French energy-tech startup Hestiia is set to launch a radiator that uses the excess energy generated by computing power to heat homes.

The heater uses recycled ASIC chips, harvested from data centers upgrading to newer models, placing them on a custom-made board. When these chips are harnessed for their compute power and start to generate heat, conductive layers and heat pipes inside the device transfer that heat out into the home.

– hestiia

The calculations performed by the heater, dubbed MyEko, will reportedly be used by technology companies that need computing power for workloads such as 3D modeling, scientific research, AI, blockchain, and crypto mining.

Hestiia claims that MyEko allows for 40 percent energy savings compared to traditional radiators and the company reimburses device owners for 18 percent of their heating bills in exchange for the computing calculations they allow the device to run. Each unit costs €990 ($1,086) and will be available to ship in September 2024.

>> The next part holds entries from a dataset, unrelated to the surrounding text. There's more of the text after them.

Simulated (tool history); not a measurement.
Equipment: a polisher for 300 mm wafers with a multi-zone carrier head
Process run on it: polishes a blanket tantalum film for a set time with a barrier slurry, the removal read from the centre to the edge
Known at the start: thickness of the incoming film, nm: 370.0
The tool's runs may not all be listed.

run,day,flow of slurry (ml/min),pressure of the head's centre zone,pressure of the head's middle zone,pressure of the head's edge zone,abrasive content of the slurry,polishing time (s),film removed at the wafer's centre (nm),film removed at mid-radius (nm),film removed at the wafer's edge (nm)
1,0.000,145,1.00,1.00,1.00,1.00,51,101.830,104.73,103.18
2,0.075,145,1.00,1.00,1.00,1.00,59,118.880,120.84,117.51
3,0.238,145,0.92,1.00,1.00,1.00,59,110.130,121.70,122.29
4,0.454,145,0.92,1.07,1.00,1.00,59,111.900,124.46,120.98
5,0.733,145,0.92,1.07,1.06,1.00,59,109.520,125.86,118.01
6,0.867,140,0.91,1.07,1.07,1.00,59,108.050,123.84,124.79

Founded as WiseElement in 2013 by two engineers, Hestiia launched a boiler called SATO that heated up via compute power in 2021. That same year, the company embarked on a €1.2 million ($1.3m) funding round, raising a further €1.3m ($1.4m) in 2022.

Hestiia is not the first company to try heating home with the waste energy generated by compute processing. Another French company called Qarnot raised €35 million ($38m) in January 2023 to expand the production of their digital boilers that heat water using waste heat from servers installed on-site. Qarnot was founded in 2010 and has been offering this service since 2015.

That same month, cloud service provider Civo announced it was partnering with Heata to provide hot water to UK homes via heat from on-site servers connected to domestic heating systems. Civo also joined forces with Deep Green last year to provide cloud services on data centers that heat swimming pools.

Not every company that has attempted to bring this alternative heating method to the masses has seen success, however. Other companies that have now exited the field include Germany's Cloud&Heat, which now offers efficient Edge data centers instead of digital boilers; Dutch startup Nerdalize, and New York-based Exergy.